A twist of focus in the telling of Romeo and Juliet blows a curious air across a strangely fragmented production.
No-one could argue with the breadth and depth of talent that lies within the Northern Ballet company. These dancers are individually and collectively renowned for being superb all-round performers, their acting skills frequently noted alongside their irrefutable dance expertise. However, their latest production of Romeo and Juliet demonstrates why this just isn’t enough to ensure a full-scale production really hits the mark, as this one just missed.
This was a peculiar mixture of high-art and esoteric symbolism at one end of the scale and crude and obvious gesticulation at the other, with little to smooth the transition between the two. The overtly comic choreography of Juliet’s Nurse chimed with the ‘phooar’ faces and groping of breasts that the younger members of the Capulet and Montague crew continually engaged in, but jarred awkwardly against what should – and could - have been moments of deepest intensity and feeling, such as Juliet strangling herself with a ribbon of Romeo’s blood at the end of Act III.
Friar Lawrence, majestically performed by Isaac Lee-Baker, was recast here as a tortured soul who manipulated events – perhaps unwillingly, but nevertheless inevitably - to ensure that the star-crossed lovers fulfilled their tragic destiny. At the beginning of Act II, he rather sinisterly performed in a puppet show that enacted their story from passion through to death; and in the final scene, apparently hid while the mourners came and Romeo took his own life, creeping out in anguish only after the event, in time to bear witness to Juliet’s rude awakening. This provided a different – and interesting - thread with which to weave the story together, but it introduced an additional plotline that was too psychologically complex to be fully explained or understood through the language of dance.

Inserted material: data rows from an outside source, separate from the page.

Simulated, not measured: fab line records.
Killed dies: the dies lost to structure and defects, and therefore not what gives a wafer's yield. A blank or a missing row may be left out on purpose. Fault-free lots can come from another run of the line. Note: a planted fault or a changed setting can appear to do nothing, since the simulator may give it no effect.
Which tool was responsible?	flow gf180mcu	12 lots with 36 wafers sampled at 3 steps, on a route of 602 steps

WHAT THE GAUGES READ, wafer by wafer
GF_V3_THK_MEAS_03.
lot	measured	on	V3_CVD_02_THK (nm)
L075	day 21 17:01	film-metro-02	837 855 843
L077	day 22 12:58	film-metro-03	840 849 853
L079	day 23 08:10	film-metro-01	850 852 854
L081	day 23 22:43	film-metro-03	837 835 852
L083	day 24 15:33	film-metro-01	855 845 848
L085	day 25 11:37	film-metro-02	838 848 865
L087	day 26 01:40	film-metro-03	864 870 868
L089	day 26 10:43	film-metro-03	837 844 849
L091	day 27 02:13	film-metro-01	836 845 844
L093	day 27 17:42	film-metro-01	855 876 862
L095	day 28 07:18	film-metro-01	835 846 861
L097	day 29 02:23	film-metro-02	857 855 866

The whole cast put in a solid performance, led by Martha Leebolt who skilfully balanced Juliet’s passion and gauche naivety, and Giuliano Contadini who, as Romeo, demonstrated his prowess in both dancing and acting to give a particularly emotionally-charged performance in the heartbreaking final scene. The live orchestra also lent their weight, producing a stirring rendition of Prokofiev’s marvellous score. It was the monochrome set, lighting and costumes and disjointed choreography that unfortunately failed to gel this production together.
This is one for those well-versed in both Shakespeare and ballet, who will appreciate the starkly classic style. Not for those looking for an introduction.